Better be more worried about comatose bats

Ken Griffey Jr. hits sacrifice fly on Wednesday night.  (Associated Press)

One thing we know for certain about Ken Griffey Jr.’s clubhouse snooze.

It wasn’t a power nap.

Ba-dum bum. Don’t forget to tip your waitress.

Surely by now all the jokes about Junior and his siesta have been exhausted – sorry – and the Seattle Mariners can get back to business as usual. And, yes, here’s that update – Baltimore 5, M’s 2.

Maybe we should change that abbreviated nickname to the Z’s.

Maybe Junior was, as your dad always used to claim, just resting his eyes.

Maybe we know now why he never wanted to play for the Yankees – New York being the city that never sleeps.

Maybe it’s time for the Mariners, like the Corleones, to go to the mattresses.

Maybe we should all take five and realize that this silliness only became a story because, well, everything’s a story when a team is so pathetic that the batting coach gets fired – and you’re not sure it’s because nobody can hit a home run or because nobody can get down a bunt.

And also because it’s Junior, and the Mariners fan base can never love him enough or disparage him enough.

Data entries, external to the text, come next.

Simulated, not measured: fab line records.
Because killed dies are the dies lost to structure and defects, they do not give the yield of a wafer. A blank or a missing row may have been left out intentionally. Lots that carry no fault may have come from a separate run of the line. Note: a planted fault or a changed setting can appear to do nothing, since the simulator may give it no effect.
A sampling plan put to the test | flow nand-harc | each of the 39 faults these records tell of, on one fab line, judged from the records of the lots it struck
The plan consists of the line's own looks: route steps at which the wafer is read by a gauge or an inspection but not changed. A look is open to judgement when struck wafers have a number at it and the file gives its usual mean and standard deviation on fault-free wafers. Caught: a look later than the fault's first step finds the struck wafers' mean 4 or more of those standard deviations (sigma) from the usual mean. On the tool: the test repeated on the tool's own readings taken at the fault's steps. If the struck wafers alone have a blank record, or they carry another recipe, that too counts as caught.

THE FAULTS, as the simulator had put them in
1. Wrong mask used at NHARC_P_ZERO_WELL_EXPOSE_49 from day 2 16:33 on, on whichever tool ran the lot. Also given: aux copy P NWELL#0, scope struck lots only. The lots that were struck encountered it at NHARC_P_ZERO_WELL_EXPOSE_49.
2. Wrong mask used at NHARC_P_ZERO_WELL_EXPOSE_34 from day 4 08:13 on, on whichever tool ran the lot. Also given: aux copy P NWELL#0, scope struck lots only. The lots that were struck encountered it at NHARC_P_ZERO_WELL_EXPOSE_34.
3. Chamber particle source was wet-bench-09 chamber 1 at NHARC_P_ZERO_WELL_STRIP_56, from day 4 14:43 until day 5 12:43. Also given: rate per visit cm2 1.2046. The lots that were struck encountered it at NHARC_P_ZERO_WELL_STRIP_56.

Napping in the clubhouse during a game? Please. It’s a baseball tradition as time-honored as scratching yourself inappropriately on national television. Closers from Lee Smith to Norm Charlton have routinely sacked out through the early and middle innings before strolling out to the bullpen in the seventh. Never was it suggested that they should have been going to school on hitters or that they were substandard teammates for not being in the dugout for the purposes of all-for-one morale.

Sheesh, teams have been known to send the next game’s starting pitcher home early at the end of a road trip, to be better rested.

If Griffey was indeed in the dugout and available to pinch hit in the eighth inning of another dismal loss to the Angels last Saturday – and manager Don Wakamatsu swears it’s so, though he’s been a champ at covering for his players all season – then it doesn’t much matter if Griffey was taking a turn in the Mariner Moose costume in the seventh.

More telling, of course, was Wak deciding Rob Johnson – who isn’t even hitting Melissa Griffey’s weight – was a better option even against a right-handed pitcher than Junior.

More important: Since the Mariners could not bear to tell Griffey over the winter that he no longer had the skills to contribute in any role beyond that of camp counselor, who is going to tell him now?

And yet it’s not even a Griffey problem – or simply a Griffey problem.

He is the lightning rod, but this is Team Impotent – with regulars sporting stats worse than his. In fact, against the Orioles on Wednesday night, the M’s fielded a bonafide Triple-A lineup – four players just recently recalled from Tacoma and another, catcher Adam Moore, who should be there.

It will no doubt appease the torch mob when Griffey is gone, but the replacements available at Junior’s hometown discount rate will not inflame the passions.

And speaking of inflamed passions, what are we to make of Mike Sweeney – the Whiff to Griffey’s Fan in the M’s designated hitter tandem – offering to fight the two anonymous teammates who ratted out Junior for sleeping to Larry Larue of The News Tribune of Tacoma?

“I challenged everyone in that room – if they said that – to stand up and fight me,” Sweeney said after a players-only meeting. “No one stood up.”

Gee, what a surprise.

The instructive thing about Napgate is the light it puts on the chicken-and-egg question in all sports locker rooms.

We were told last year that central to the Mariner revival – along with general manager Jack Zduriencik’s shrewd moves and Wakamatsu’s fair and steady hand – was the new embracing, happy-guys culture in the clubhouse. Griffey was at the core of that, mending fences between the mostly aloof Ichiro Suzuki and teammates who had grown alienated, or merely jealous.

But did the good feelings make for good results, or did the good results make for good feelings?

All we know now is that the clubhouse is decidedly unhappy. Griffey is not as playful and engaged – there is no tickling of Ichiro, no funny T-shirts distributed, little laughter. Young teammates are willing to tattle on the legend. Sweeney wants to put up the dukes.

And we haven’t even mentioned Milton Bradley.

Is it because the M’s are losing – or the other way around?

The guess is we all know the answer to that – just as we know that Junior isn’t going to be revived by his own take on the seventh-inning stretch.